Germans have little sympathy for their struggling neighbors.

A recent leftist protest to support the “Greek worker” in Berlin was planned for Potsdamer Platz, the vast square that was once a no-man’s land, split by the Berlin Wall, but is now ringed by construction cranes, a symbol of Germany’s current prosperity. For the protest, the city blocked off a major intersection, anticipating a crowd of hundreds, if not thousands. But the protest attracted so little support that as it proceeded, police reopened the intersection, and the traffic, passing by on all sides, didn’t cause any problems.

How this German attitude of well-being will affect the outcome of Europe’s crisis is a major uncertainty. Greece is headed for new elections next month that many analysts believe are likely to further strengthen the hand of those who favor renegotiating last year’s debt bailout deal, which required the Greeks to impose tough austerity measures. German officials have said they are opposed to any change in the deal.

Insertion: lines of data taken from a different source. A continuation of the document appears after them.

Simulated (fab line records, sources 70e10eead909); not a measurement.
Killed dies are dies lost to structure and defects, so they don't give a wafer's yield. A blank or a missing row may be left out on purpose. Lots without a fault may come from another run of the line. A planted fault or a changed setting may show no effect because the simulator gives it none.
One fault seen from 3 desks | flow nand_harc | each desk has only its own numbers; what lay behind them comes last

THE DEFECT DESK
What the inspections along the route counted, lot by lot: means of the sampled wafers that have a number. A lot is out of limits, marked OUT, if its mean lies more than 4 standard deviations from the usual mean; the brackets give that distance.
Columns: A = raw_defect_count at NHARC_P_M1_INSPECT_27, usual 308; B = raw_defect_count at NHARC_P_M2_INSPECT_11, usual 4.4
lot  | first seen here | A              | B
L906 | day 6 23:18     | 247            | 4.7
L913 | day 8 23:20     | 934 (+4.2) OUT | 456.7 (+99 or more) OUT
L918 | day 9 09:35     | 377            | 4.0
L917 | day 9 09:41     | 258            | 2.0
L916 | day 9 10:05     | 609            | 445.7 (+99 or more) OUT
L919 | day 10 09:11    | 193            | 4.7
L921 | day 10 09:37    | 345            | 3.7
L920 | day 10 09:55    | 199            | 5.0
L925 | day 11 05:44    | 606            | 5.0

On Tuesday, however, Germany lost its closest economic ally when France swore in socialist Francois Hollande as president, replacing the conservative Nicolas Sarkozy. Hollande, who has said it’s clear Europe cannot cut its way to prosperity, immediately flew to Berlin to meet with German Chancellor Angela Merkel.

Last week, Merkel made it clear that she is disinclined to back a stimulus program. “Growth through structural reform is sensible, important and necessary,” she told Parliament. “Growth funded by debt will just lead us back to the beginning of the crisis. We can’t do that and we won’t do that.”

That makes the path unclear, with German economists offering a variety of suggestions, but leery of dictating the solution.

“We can’t tell the crisis countries what to do,” Fichtner said. “The structural change has to come from within them, or else it will be even harder to sell to the public. But we should provide expertise.”

Thomas Straubhaar, head of the Hamburg Institute of International Economics, even suggested that Greece could become a European protectorate.

“Not in legal, but in factual terms,” he said. “The country needs support in creating viable government structures. Now that the upper class has cashed in on the chances offered to them and transferred the funds abroad, the poorest of the poor have to face the bill.”

Joerg Hinze, senior economist at the Hamburg institute, said giving more money to Greece to meet debt payments is no long-term solution.

“There is no point in pouring more and more money into Greece,” he said. “What they need are not austerity measures, but dramatic fundamental reforms to reach the level of a developed Western European country.”

He noted that the Greece is 100th among countries in a ranking on the ease of doing business. Who’s 99th? War- and terror-torn Yemen.

“They can’t get kicked out of the euro, but the giver countries can deny paying out the third tranche of payments, then they can’t pay pensions and salaries and have to start printing drachmas again,” he noted. “Effectively, this would mean they left the eurozone.”

The prospect does not concern him. “A eurozone without Greece would be the lesser evil,” he said. :”No one believes it would fall apart if Greece leaves.”

Coloring the German debate is the good times Germans are living now. While the unemployment rate among Greek young people is thought to approach 50 percent, and has reached a 15-year high in the rest of the eurozone, German unemployment, driven by strong exports, is the lowest it’s been since East and West Germany became one 22 years ago.

Anton Boerner, president of the German Foreign Trade Federation, notes that, in the end, what matters about Greece to Germany is that it doesn’t disrupt the current good times.

Germans, he and many others feel, have a right to be a bit smug about their current situation. In the past decade, Germany has carried out many of the economic reforms it now is pushing as necessary in Greece. These reforms – decreases in unemployment benefits, tax cuts, a higher retirement age, the creation of a low-wage sector and less protection from dismissal – were not without pain.

“We have carried out structural reforms before it was too late and were better prepared for the crisis than others,” Boerner said. “We have come out of the crisis stronger than we entered it, and the prospects for German business are excellent for decades to come.”